Project TechLord: Doxxing and Malicious Traffic

chants · January 21, 2024, 9:14pm

An interest new task idea to detect doxxing as well as more broadly pages whose intended purpose is to only drive traffic to its malicious content, e.g. harassment, etc. I was surprised we didnt have a similar task already. Thoughts?

maik_froebe · January 21, 2024, 10:17pm

Hi,

Indeed, this sounds interesting to me.
I am not aware of such a task, but it would definitively be very valuable in the open web search context.

Last year, Mohammed Al-Maamari (cc @mohammed.al-maamari ) and Michael Dinzinger (cc @michaeld ) organized a related task on web spam classification which is somewhat related: https://www.tira.io/task-overview/webpage-classification

It might be that building the dataset could be the main challenge, or?

Best regards,

Maik

chessgod101 · January 27, 2024, 7:25pm

Pardon me for posting this off-topic.
It’s best to ignore this user “chants”.
Seems he has nothing better to do than rake up conflicts wherever he goes. The thread he opened here was not made in good faith.

He starts this thread at our forum to fuel conflict:

For more context please see these posts:
https://archive.is/AA05B
hxxps://archive.is/a44b3

More details on this “chants” guy:
hxxps://exetools.live/?p=35
He should really not be doing this.
I hope to ban this chants guy at the exetools forum soon but unfortunately we need the funds he gets us and so we delay…

chants · January 27, 2024, 9:22pm

Indeed so actually the website provided by this drama seeking user looks like the perfect type of training data but we need more examples. I dont know anything about the drama being mentioned, perhaps there is some high profile interest in this topic like government agencies or such. If they are the moderator of a large forum which is doubtful, they can make a post on that forum confirming it, otherwise it appears someone brought a malicious actor into the midst.

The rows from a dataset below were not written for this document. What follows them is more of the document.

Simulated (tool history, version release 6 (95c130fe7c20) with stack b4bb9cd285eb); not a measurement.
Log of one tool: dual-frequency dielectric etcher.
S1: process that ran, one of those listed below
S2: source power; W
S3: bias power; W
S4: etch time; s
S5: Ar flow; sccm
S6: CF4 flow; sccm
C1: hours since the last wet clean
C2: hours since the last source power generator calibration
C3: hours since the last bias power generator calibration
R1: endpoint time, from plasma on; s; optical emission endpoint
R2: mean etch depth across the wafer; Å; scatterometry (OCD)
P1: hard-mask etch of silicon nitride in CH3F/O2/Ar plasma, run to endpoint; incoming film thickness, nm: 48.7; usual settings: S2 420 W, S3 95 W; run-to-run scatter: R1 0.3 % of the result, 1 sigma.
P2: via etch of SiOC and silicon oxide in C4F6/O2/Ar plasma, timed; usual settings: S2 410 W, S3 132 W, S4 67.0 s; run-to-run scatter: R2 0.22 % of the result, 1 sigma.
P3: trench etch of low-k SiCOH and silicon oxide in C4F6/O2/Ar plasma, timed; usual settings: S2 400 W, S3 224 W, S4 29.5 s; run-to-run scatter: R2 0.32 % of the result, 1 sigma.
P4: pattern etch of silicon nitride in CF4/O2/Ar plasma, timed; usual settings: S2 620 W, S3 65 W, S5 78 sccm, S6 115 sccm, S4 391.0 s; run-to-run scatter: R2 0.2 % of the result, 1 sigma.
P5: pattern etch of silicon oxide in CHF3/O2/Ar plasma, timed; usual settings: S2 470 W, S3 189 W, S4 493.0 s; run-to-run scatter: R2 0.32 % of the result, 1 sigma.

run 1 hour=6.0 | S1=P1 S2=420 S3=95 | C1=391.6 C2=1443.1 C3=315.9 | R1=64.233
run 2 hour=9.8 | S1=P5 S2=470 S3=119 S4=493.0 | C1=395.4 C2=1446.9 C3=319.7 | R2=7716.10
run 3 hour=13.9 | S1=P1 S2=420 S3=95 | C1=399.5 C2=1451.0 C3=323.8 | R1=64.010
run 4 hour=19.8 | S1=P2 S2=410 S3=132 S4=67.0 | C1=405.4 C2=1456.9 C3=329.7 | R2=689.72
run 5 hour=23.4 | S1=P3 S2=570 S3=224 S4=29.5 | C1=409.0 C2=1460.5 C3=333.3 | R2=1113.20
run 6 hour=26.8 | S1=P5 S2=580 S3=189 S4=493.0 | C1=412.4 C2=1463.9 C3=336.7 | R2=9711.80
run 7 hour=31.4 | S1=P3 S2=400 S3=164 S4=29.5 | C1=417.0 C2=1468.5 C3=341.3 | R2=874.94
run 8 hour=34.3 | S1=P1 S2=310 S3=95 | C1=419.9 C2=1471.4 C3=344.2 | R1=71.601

I have been currently trying to utilize contacts at some large social media companies to get properly human labeled training data, but the response has been mostly that due to privacy issues and legal reasons, it is too much trouble to sanitize the data. Likely it would require some large grants to make it worth their while. Services like Twitter/X, facebook and even YouTube are without a doubt the premium in terms of training data, but also not practical to obtain. Spam tends to be a bit different though the models would likely transfer well.

chessgod101 · January 28, 2024, 12:43pm

I am the admin of the EXETOOLS forum.

We seriously regret having given that “chants” guy a VIP rank: we were forced to do that, given that he was paying for our server.

It is worth noting that he was arrested multiple times for selling drugs in our forum.
This is his own post in the forum (archived for posterity) after he was arrested by the FBI when caught red-handed attempting to sell drugs to a minor:
(SCROLL to the last post): https://archive.is/gG8q4

More details about him in this investigative journalism blog: https://exetools.live/?p=83

I am just trying to cast some light on this “chants” guy’s background and his intentions.

chants · January 28, 2024, 3:42pm

We might use the Instagram dataset mentioned in Identification of cyber harassment and intention of target users on social media platforms
S. Abarna,a,⁎ J.I. Sheeba,a S. Jayasrilakshmi,a and S. Pradeep Devaneyanb

https://www.ncbi.nlm.nih.gov/pmc/articles/PMC9364757/

cyberbullying (30%) , trolling (25% ), sexual harassment (23% ), doxing (19% ), cyberstalking (16% ), online impersonation (15% ), revenge porn (10%), cyber defamation (8%), hacking (8%), and message bombing (6%)

Interesting enough the cyberharasser we have here is basically checking most of the category boxes. My hypothesis is that serial cyberharassers tend to engage in all manners and methods (except ones requiring physical world connection) which might make identifying serial cyberharassers possible. Although generally unmasking and pursueing them would require legal action by law enforcement or through lawsuits.

So the Chelmis and Yao dataset should suffice.